Hostwriter is best known for its inclusive network that facilitates journalistic collaboration, connections and sharing opportunities. Founded in 2014, it currently connects 5,500+ reporters from over 150 countries.
The organization has big plans for spring 2021, when it will launch a global newsroom. It’s focus? “Unbiasing the news” and advancing a diversity of voices in global journalism.
The Fix asked Tina Lee, who leads the editorial team of the new project, about their plans and how Hostwriter hopes to further develop the community-driven journalism model.
[Editor’s note – the interview was carried out over email]
Despite years of talk about diversity, media leadership in most countries is still dominated by privileged groups – whether its white and male US newsroom management or Indian publications run by upper castes. This is precisely the problem Hostwriter hopes to reverse.
“The largest migrant communities in Germany have no representation among editors-in-chief at leading news outlets,” the project’s announcement reminds.
The problem also has a global dimension, according to Lee. “[I]nternational journalism has been dominated by white, male, Western voices, which makes it challenging to capture the authenticity of experiences, aspirations and concerns of a diverse but networked audience,” she told The Fix.
In other words, diversity isn’t just some moral issue – it’s a tool to create high-quality, relevant journalism.
The theme of Hostwriter’s reporting will be broad – the most important goal is to erase “tired narratives about crime, poverty, and national identity that drive clicks but also amplify racist and xenophobic stereotypes,” the editor shared her plans.
In an announcement of the project’s launch, Hostwriter published results of a survey asking about the bilnd spots its community considers to be the most concerning.
By far, the two leaders are exoticism/ colonial mindset and Western bias/ simplification. Sexism and racism in reporting also loomed large among recognized problems.
More from The Fix: Discrimination isn’t just a US problem – an interview with Hostwriter’s Tina Lee
Hostwriter’s newsroom will operate remotely — as Journalism.co.uk points out, setting up an office in Berlin (Hostwriter’s base of operations) or another physical location would limit it to a specific European perspective. The organisation plans to tap into its vast global network of journalists and utilise partnerships.
In addition, Hostwriter will have “a team of six experienced international editors bringing together different regional and thematic expertise to guide what stories we want to tell and how we want to tell them,” Lee says.
According to Journalism.co.uk, the initiative will initially be powered by 250,000 Euros in philanthropic funding. However, Hostwriter is seeking to grow the newsroom and diversify its revenue streams; Lee calls finding diverse sources of income “a key challenge” for 2021.

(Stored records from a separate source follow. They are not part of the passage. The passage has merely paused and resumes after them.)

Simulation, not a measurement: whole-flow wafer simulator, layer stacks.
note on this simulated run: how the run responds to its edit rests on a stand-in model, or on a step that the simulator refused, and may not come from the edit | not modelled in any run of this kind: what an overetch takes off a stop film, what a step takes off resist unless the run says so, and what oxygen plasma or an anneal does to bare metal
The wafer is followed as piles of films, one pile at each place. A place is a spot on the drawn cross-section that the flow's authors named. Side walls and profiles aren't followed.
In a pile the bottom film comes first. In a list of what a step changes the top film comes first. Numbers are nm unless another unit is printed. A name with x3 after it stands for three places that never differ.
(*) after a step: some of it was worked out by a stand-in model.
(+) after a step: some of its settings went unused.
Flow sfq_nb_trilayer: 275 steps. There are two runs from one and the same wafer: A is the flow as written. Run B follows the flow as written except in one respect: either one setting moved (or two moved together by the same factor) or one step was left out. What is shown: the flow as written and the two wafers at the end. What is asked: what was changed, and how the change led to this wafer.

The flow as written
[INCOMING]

Hostwriter will launch a membership model, Lee told The Fix. Other options include “syndication and publication partnerships, events, and other exclusive content”. Partnering with creators and other organisations is also among Hostwriter’s plans.
Non-privileged voices remain underrepresented in the media. But there is a growing recognition of this problem, both inside and outside the industry. This has led to the creation of innovative newsrooms focusing on emphasizing a diversity of voices.
2020 saw launches of “Rest of the World,” which reports on non-Western tech stories, and “The 19th*,” a nonprofit publication devoted to women and politics in the US context. Increased recognition of racial inequality is also a factor behind the growth of minority-led newsrooms.
In this sense, Hostwriter is part of a larger trend – an assumption Lee is glad to underline.
Hostwriter does, however, plan to have a distinct model that will differentiate it from other newsrooms. Lee believes that Hostwriter’s “collaborative selection and commission process will set [it] apart from other newsrooms out there.”
Topics covered (or the roster of reporters) will not be limited to a specific country or region. Having a network of over 5,500 reporters from across the world is not a bad place to start.